Want to get online when you’re out and about? Wi-Fi hotspots are just the ticket.
They're areas with wireless broadband put in by providers, and allow you to use the internet in various public spaces. Places like cafes, pubs, and shopping centres in particular like to offer them, as internet access is something that tends to attract customers.
You'll also find hotspots in shops, train stations, restaurants, airports, department stores… all kinds of busy places where there are a lot of people.
Wi-Fi hotspots are great for when you're out and want to get some work done, reply to your emails, check the train times, stream some music, or just send a WhatsApp message or two. It's faster and more reliable than mobile broadband like 4G, especially if the hotspot has a fibre optic connection, and has the added bonus of not eating into your mobile data allowance.
(Got a business, such as a cafe or pub, and want to offer Wi-Fi for your customers? Here's how to set up a public Wi-Fi hotspot.)
How do I connect to a Wi-Fi hotspot?
To find a hotspot to connect to, the first thing you'll need to do is to enable Wi-Fi on your device. It'll give you a list of available Wi-Fi networks - look for the 'open' ones that let you connect without a password. They'll usually be from BT, O2, The Cloud, Virgin Media, or the name of the place you're in ('McDonald's Wi-Fi,' for instance). Select one, and it'll usually take you to a landing page on your browser, where you can either sign in or just click to connect. Et voila, you're online.
It doesn't matter if you're using a smartphone, laptop, tablet, or even a handheld game console - so long as it's Wi-Fi-enabled, you can get online in public.
Where can I find public Wi-Fi hotspots?
If you're a BT broadband (www.bt.com) or BT Mobile customer, you're lucky enough to have free access to BT's various Wi-Fi hotspots around the country. Everyone else can use them too, though it'll come at a cost, with allowances ranging from one hour to a whole year's unlimited usage. And once you've subscribed from one hotspot, you can carry on connecting from other ones too.
BT Wi-Fi can be found in shopping centres, Hilton hotels, Starbucks, John Lewis, motorway service stations, and old payphones that BT have converted. With 5 million of them scattered around, most of the country is covered.
It also includes access to the Fon network internationally, which BT is a part of, so you can connect to one of nine million hotspots worldwide when you're abroad.
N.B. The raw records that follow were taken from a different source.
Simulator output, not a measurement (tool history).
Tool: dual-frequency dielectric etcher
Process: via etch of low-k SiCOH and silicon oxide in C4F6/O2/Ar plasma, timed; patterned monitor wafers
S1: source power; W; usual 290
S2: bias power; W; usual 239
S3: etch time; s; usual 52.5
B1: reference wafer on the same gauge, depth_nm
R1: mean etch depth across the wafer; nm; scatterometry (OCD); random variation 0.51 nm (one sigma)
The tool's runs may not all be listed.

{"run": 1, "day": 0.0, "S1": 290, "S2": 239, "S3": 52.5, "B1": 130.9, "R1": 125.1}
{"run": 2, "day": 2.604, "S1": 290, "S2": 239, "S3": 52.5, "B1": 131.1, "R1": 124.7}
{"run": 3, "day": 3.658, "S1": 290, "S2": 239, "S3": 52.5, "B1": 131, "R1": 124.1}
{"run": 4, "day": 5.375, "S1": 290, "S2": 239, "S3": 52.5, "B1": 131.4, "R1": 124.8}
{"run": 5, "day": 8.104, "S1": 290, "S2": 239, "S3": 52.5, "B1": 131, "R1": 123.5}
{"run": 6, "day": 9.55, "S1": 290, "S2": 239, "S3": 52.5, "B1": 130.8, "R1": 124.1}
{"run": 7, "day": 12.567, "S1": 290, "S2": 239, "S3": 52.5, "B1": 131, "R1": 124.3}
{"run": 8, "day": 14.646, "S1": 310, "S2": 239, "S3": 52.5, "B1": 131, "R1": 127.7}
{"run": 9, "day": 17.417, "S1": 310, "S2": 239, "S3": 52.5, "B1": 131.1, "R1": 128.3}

Wi-Fi hotspots from O2 are, wonderfully, free for everyone - albeit with a 10GB monthly download limit if you don't have an O2 phone or mobile broadband. You'll find them in places like McDonald's, Costa Coffee, Café Rouge, Debenhams, All Bar One, and various pubs.
O2 mobile customers can also use Wi-Fi from Virgin Media in London tube stations.
Public Wi-Fi from Sky (www.sky.com), also known as The Cloud, gives Sky broadband customers free unlimited access. For non-customers, access varies from venue to venue. Some will just let you connect for free, some give you a time limit, and some will charge you. Either way, you'll have unlimited downloads once you're online.
Sky Wi-Fi and The Cloud are found in places including Wetherspoon pubs, Caffe Nero, Eat, M&S, Pret a Manger, train stations, and the London Overground.
Virgin Media Wi-Fi
Virgin Media (www.virginmedia.com) hosts Wi-Fi hotspots in places like coffee shops and libraries - and, notably, in around 150 London Underground stations. Access to these is free for customers of Virgin Media broadband, Virgin Mobile, EE, Vodafone, O2, and Three. Non-customers can still get online for a small cost.
If you have an Android or iPhone on Virgin Mobile, you can also download Virgin Media's WiFi Buddy app, which automatically signs you in to all kinds of Wi-Fi hotspots.